The Supremacy of the Market

This article is from Planned Chaos, written as an Epilogue for a Spanish edition of Social­ism, and first published as a book in English by the Foundation for Economic Education in 1947.

In the market economy the consumers are supreme. Their buying and their abstention from buying ultimately determines what the entrepreneurs produce and in what quantity and quality. It determines directly the prices of the con­sumers’ goods and indirectly the prices of all producers’ goods, viz., labor and material factors of pro­duction. It determines the emer­gence of profits and losses and the formation of the rate of interest. It determines every individual’s income. The focal point of the market economy is the market, i.e., the process of the formation of commodity prices, wage rates and interest rates and their deri­vatives, profits and losses. It makes all men in their capacity as producers responsible to the con­sumers. This dependence is direct with entrepreneurs, capitalists, farmers and professional men, and indirect with people working for salaries and wages. The mar­ket adjusts the efforts of all those engaged in supplying the needs of the consumers to the wishes of those for whom they produce, the consumers. It subjects production to consumption.

The market is a democracy in which every penny gives a right to vote. It is true that the various individuals have not the same power to vote. The richer man casts more ballots than the poorer fellow. But to be rich and to earn a higher income is, in the market economy, already the outcome of a previous election. The only means to acquire wealth and to preserve it, in a market economy not adult­erated by government-made priv­ileges and restrictions, is to serve the consumers in the best and cheapest way. Capitalists and land­owners who fail in this regard suffer losses. If they do not change their procedure, they lose their wealth and become poor. It is the consumers who make poor people rich and rich people poor. It is the consumers who fix the wages of a movie star and an opera singer at a higher level than those of a welder or an accountant.

Every individual is free to dis­agree with the outcome of an elec­tion campaign or of the market process. But in a democracy he has no other means to alter things than persuasion. If a man were to say: “I do not like the mayor elected by majority vote; therefore I ask the government to replace him by the man I prefer,” one would hardly call him a democrat. But if the same claims are raised with regard to the market, most people are too dull to discover the dictatorial aspirations involved.
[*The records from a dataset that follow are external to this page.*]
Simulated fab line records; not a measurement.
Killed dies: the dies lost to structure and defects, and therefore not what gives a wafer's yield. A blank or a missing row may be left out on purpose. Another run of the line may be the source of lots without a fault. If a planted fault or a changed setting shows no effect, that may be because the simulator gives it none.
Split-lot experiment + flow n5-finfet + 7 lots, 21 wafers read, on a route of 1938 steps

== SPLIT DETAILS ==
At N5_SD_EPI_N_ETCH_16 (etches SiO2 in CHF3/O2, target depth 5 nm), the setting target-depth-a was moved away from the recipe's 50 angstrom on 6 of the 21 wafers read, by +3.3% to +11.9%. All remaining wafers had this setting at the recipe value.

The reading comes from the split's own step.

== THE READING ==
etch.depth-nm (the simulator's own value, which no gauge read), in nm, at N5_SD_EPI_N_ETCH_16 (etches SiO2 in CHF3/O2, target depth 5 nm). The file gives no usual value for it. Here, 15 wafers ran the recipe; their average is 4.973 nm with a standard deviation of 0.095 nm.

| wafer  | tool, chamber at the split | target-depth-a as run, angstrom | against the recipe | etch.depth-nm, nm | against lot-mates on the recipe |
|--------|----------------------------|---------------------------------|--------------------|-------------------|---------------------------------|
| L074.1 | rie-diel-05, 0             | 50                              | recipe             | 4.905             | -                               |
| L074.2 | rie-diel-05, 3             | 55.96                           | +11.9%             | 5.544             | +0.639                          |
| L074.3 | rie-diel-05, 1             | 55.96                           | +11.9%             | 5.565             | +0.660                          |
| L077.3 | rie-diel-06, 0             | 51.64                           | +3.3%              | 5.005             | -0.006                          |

Second-Guessing the Customer

The consumers have made their choices and determined the income of the shoe manufacturer, the movie star and the welder. Who is Professor X to arrogate to himself the privilege of overthrowing their decision? If he were not a potential dictator, he would not ask the government to interfere. He would try to persuade his fel­low-citizens to increase their de­mand for the products of the welders and to reduce their de­mand for shoes and pictures.

The consumers are not prepared to pay for cotton prices which would render the marginal farms, i.e., those producing under the least favorable conditions, profit­able. This is very unfortunate in­deed for the farmers concerned; they must discontinue growing cotton and try to integrate them­selves in another way into the whole of production.

But what shall we think of the statesman who interferes by com­pulsion in order to raise the price of cotton above the level it would reach on the free market? What the interventionist aims at is the substitution of police pressure for the choice of the consumers. All this talk: the state should do this or that, ultimately means: the police should force consumers to behave otherwise than they would behave spontaneously. In such proposals as: let us raise farm prices, let us raise wage rates, let us lower profits, let us curtail the salaries of executives, the us ulti­mately refers to the police. Yet, the authors of these projects pro­test that they are planning for freedom and industrial democracy.

Privileged Labor Unions

In most non-socialist countries the labor unions are granted spe­cial rights. They are permitted to prevent non-members from work­ing. They are allowed to call a strike and, when on strike, are virtually free to employ violence against all those who are prepared to continue working, viz., the strikebreakers. This system as­signs an unlimited privilege to those engaged in vital branches of industry. Those workers whose strike cuts off the supply of water, light, food and other necessities are in a position to obtain all they want at the expense of the rest of the population. It is true that in the United States their unions have up to now exercised some moderation in taking advantage of this opportunity. Other Ameri­can unions and the European unions have been less cautious. They are intent upon enforcing wage increases without bothering about the disaster inevitably re­sulting.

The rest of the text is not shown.